My first thought was that your methodology was invariant to time and location. There may be offsetting locations where earthquakes occur less often and others where there are more earthquakes.
So I googled “time of day earthquakes” and came up with this link: http://www.researchpipeline.com/wordpress/2012/10/08/earthquakes-vs-time-of-day/
He seems to have a mistaken idea on how tides work so he ends up over-binning his data and comes up with what I believe to be an incorrect conclusion. But it was an interesting alternative hypothesis.
I do not agree with some of the conclusions of Dr. Tolstoy (January-June, CO2 factor etc.), however in her earthquake presentation she talks of those in the deep oceanic trenches (specifically Marianna trench). Using a globally distributed earthquakes data base it may mask some of specifics of the ‘outliers’. Having looked trough various data bases related to tectonics I found that area of the north Atlantic is unique in that respect. This is also case for the Earth’s magnetic field in the area. When analysis is expanded to the N. Hemisphere-wide data sets (for both tectonics and magnetic field) the specific information is lost.
‘Zooming in’ on a specific area may reveal otherwise invisible
http://www.vukcevic.talktalk.net/GMEC-AMO.gif
Shouldn’t the tidal bulges in Figure 5 be aligned with the position of the moon rather than the sun? (Except when the moon and sun are themselves aligned, of course)
Apparently, Willis’ planet has no large moon, unlike the Earth.
D Cohen
That is my thought as well. Reading through the article I can’t see anything that Willis doesn’t see, but the tidal forces are the sum of the positions of the moon, Earth and Sun. The Earth really has to be treated as a double planet with a barycentre about 1000 miles below the surface.
http://www.astronomycafe.net/qadir/q665.html says 1700 km so close enough and shows the calculation.
Thus the stresses on a particular place change far more than the rotation of the face towards or away from the sun. When the moon is on the sun-side, the face of the earth looking towards the moon is quite close to the barycentre. The far side of the earth is being flung out not by the radius of the earth but by about 7000 miles radius from the barycentre.
Whatever the distance is, the effect is not only from rotation and the pull of the sun at two radii, one astronomical unit minus D/2 and the other one astronomical unit plus D/2. It is much greater at minus D/8 and plus 7*D/8.
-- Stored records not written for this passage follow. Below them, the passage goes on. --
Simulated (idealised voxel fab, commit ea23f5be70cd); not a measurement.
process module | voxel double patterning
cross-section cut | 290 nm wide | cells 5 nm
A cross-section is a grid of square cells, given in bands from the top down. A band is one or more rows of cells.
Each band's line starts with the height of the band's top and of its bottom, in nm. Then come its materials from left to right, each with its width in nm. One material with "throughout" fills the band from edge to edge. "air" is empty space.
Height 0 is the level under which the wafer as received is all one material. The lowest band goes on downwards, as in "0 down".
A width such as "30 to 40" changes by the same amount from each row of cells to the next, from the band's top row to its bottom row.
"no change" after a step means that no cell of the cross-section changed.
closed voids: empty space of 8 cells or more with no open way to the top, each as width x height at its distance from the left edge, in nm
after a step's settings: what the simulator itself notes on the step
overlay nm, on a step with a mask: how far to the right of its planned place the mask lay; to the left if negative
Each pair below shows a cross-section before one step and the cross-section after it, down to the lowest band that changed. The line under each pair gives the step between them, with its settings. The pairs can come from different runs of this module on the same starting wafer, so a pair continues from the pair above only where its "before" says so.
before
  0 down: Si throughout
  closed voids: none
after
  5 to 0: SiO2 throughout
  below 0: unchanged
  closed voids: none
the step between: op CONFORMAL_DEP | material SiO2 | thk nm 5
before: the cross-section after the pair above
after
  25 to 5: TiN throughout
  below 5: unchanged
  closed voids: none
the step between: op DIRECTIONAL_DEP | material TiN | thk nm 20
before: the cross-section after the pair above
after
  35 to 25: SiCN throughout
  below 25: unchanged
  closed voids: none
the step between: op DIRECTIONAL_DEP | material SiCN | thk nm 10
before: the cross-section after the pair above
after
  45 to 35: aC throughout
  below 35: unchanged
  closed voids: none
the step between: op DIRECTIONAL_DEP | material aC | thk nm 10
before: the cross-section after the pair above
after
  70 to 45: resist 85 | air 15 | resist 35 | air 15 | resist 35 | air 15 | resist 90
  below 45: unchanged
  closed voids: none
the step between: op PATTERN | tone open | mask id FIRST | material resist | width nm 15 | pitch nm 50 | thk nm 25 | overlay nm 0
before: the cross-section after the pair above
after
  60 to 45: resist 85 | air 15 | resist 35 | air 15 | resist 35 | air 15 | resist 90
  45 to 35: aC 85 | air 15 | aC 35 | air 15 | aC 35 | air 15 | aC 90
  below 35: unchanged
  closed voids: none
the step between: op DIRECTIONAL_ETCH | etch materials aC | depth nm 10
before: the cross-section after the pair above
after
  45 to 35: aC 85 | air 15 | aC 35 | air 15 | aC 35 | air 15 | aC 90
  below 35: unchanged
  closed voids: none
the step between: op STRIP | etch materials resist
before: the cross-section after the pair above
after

That doesn’t make the forces large, but certainly larger.
As for the tidal effects of the moon on the tectonic plates, the ‘push’ which is a travelling wave, is always in one direction. If there were no oceans the effect would still be substantial as a force, With the oceans sloshing around, there is a greater effect. The net effect is to lift and drop the earth a little to the side each rotation.
None of that says there is a relationship with volcanoes however. It is possible there are electrical forces involved from pulses. A few million amps can release pre-stressed plates but cyclically? Seems unlikely.
Thanks for that, Crispin, but I’ve taken all of that into account in my calculations. Because I used the XYZ distances from the center of the earth, the fact that the earth-moon system rotates around its own barycenter is included in those distances. And the same is true for the fact that the earth-moon-sun system rotates around its own barycenter. All of that is reflected in the XYZ distances.
w.
Is this just awkwardly written, as a centripetal force , well according to one source “The force of gravity in keeping an object in circular motion is an example of centripetal force”.?
The earth and all orbiting bodies are free falling into the sun at all times. They just happen to be moving sideways fast enough so as not to get any closer (Circular orbits). Centripetal force never comes into play. It’s not really even a force.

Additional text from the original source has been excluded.